London
Deirdre McCloskey certainly leaves an impression. With her robust
frame, hoarse voice interspersed with an occasional stammer, and
extraordinary charisma, she is anything but your typical economic
historian.
On a recent trip to England, she gave a
talk at Hartwell House in the heart of Buckinghamshire that felt like a
good stand-up comedy show, on par with the better performances of Eddie
Izzard or George Carlin. But humor and witticisms aside, the talk
revealed her conviction that economists should not shy away from the
subjects of love, friendship or virtue.
Ms. McCloskey sees a problem in the way that economic models are
dominated by a strange, sociopathic character—"Max U" as she calls him,
referring to the standard economic problem of maximizing utility subject
to various constraints. Her own scholarly work has become increasingly
focused on bringing love, hope, faith, courage and other virtues back
into economics.
Ms. McCloskey enjoyed a stellar career in economic history before her
apostasy, being among the earliest pioneers of cliometrics—the
quantitative study of economic history. In her career as an economic
historian, with appointments at the University of Chicago and the
Institute of Advanced Studies at Princeton, she built and used
historical data sets to answer seemingly arcane questions about the
British steel industry during the 19th century and medieval agriculture.

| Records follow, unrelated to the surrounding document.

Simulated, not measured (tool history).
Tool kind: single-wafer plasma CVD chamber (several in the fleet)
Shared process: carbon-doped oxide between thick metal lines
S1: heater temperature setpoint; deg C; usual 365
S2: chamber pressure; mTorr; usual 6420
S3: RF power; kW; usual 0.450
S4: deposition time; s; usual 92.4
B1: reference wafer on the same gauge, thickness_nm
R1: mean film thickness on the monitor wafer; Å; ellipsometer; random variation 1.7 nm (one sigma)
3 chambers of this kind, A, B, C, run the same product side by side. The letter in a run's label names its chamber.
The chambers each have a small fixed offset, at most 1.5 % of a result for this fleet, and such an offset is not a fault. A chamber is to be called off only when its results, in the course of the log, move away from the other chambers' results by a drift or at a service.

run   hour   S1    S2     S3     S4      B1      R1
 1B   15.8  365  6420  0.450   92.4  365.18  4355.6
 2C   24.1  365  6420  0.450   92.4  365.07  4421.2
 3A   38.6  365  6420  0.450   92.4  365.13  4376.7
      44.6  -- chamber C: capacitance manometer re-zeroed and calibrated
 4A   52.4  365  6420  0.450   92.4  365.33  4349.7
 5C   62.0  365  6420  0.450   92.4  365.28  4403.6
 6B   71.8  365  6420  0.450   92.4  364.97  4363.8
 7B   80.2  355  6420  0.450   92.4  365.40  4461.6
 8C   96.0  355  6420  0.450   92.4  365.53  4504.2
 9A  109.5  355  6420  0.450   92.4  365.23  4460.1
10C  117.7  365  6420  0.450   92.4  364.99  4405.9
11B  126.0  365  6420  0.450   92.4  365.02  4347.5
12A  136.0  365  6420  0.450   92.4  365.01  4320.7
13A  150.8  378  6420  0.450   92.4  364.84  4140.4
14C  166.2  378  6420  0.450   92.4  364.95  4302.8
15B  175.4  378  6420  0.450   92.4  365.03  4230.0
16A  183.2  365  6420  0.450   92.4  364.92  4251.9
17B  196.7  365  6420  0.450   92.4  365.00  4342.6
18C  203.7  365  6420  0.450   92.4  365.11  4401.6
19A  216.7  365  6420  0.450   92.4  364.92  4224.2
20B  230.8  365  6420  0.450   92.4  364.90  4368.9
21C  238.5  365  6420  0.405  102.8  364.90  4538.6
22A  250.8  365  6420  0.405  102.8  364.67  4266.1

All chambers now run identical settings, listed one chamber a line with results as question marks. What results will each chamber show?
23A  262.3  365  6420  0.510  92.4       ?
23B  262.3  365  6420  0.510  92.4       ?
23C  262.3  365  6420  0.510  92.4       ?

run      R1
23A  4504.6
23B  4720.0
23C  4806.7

But then Ms. McCloskey started
crossing boundaries. She became interested in the way economists
formulate their arguments and use persuasion in public discourse. Her
research, questioning some of the fundamental tenets of neoclassical
orthodoxy, was not always met warmly by her colleagues. In the context
of her scholarly transformation, she is fond of quoting Mae West: "I
used to be Snow White, but I drifted."
Terry Shoffner
In the
mid-1990s, Ms. McCloskey went through another radical transformation,
changing her gender and ditching her given first name, Donald, to become
Deirdre. Although many of her colleagues in academia were supportive of
her crossing, that period was difficult for her and her family. Her
children have cut ties with her, and she has never met her 13-year old
grandson. "People throw away love too easily," she told me as we drove
to Hartwell House.
If her talk of ethics sounds fluffy,
recall that in 1759 Adam Smith earned his reputation by publishing "The
Theory of Moral Sentiments," in which he accounted for the emergence of
sympathy and moral judgments. It was only in the 20th century that
ethics disappeared from economics, partly as a result of the increased
mathematization of the discipline. Ms. McCloskey says it was a
fundamental error for economists to start making their arguments in
terms of "Max U" alone. "In fact, 'Max U' would be a much more sensible
person if he had gender change and became 'Maxine U,'" she chuckles.
In 2006, Ms. McCloskey published a 600-page book, "Bourgeois Virtues:
Ethics for an Age of Commerce." In a meticulously documented volume,
drawing from a range of philosophical traditions, she asks whether one
can participate fully in the modern capitalist economy and still be a
moral person. Ms. McCloskey is a free marketeer and used to be a close
personal friend of Milton Friedman, as she eagerly points out. Her
answer is therefore an emphatic yes. It would be ill-advised, she
thinks, to claim that profit-seeking makes one inherently corrupt,
especially if it is balanced by other virtues.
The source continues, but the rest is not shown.